Story rewrites food in Prairie Village - The Pitch, Charles Ferruzza

You can't usually tell a book by its cover, but in the case of one-month-old Story restaurant, in Prairie Village, you might make a pretty accurate snap judgment about the place just by peering inside. The windows tell the story: white, sheer curtains pulled back to reveal tables cloaked in starched linens, set with shiny glassware and a single fresh flower. There's a line of black upholstered banquettes on the west wall of this cool, colorless box, all dramatically lighted, adding to the handsome starkness of the dining room

Chef Carl Thorne-Thomsen and his wife, Susan, have taken a former retail storefront in the Prairie Village Shopping Center and transformed it into a stylish and expensive little bistro. Story follows in the tradition of earlier boutique restaurants in Kansas City that opened with great dazzle and had the average life span of a hot Broadway play (or, in the case of the late Café Allegro, a long-running musical — say, The Lion King).

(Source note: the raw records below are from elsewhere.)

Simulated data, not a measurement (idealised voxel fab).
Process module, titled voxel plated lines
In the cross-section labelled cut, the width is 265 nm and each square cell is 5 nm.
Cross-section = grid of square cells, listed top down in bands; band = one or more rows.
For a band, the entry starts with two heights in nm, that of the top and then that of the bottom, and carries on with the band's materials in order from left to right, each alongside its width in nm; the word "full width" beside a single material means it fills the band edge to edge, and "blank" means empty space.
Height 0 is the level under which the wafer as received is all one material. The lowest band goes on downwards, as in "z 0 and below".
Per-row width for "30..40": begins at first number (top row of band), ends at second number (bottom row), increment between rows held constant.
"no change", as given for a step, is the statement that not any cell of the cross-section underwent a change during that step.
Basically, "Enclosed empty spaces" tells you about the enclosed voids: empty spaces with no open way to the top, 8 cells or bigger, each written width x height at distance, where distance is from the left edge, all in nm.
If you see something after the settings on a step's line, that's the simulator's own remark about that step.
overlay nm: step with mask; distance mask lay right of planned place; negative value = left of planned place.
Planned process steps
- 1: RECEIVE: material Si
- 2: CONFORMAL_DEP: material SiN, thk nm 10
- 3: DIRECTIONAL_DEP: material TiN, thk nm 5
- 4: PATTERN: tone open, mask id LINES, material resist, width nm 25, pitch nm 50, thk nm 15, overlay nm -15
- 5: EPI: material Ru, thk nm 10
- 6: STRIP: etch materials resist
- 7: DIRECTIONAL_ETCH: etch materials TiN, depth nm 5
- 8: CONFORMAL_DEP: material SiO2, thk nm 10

In the restaurant's first few weeks, the usual suspects came to pronounce judgment: wealthy lawyers and physicians escorting willowy, taut-skinned wives. None of them dressed up for the occasion; Story isn't a formal restaurant, despite its exquisite service, a tasteful wine list (mostly American vintages) and an imaginative menu. I made the mistake of calling the restaurant "elegant" when I described the place to a society matron. She lifted one carefully plucked eyebrow: "Elegant? It's in Prairie Village." She chuckled, as if the restaurant were some boozy roadhouse in the back 40.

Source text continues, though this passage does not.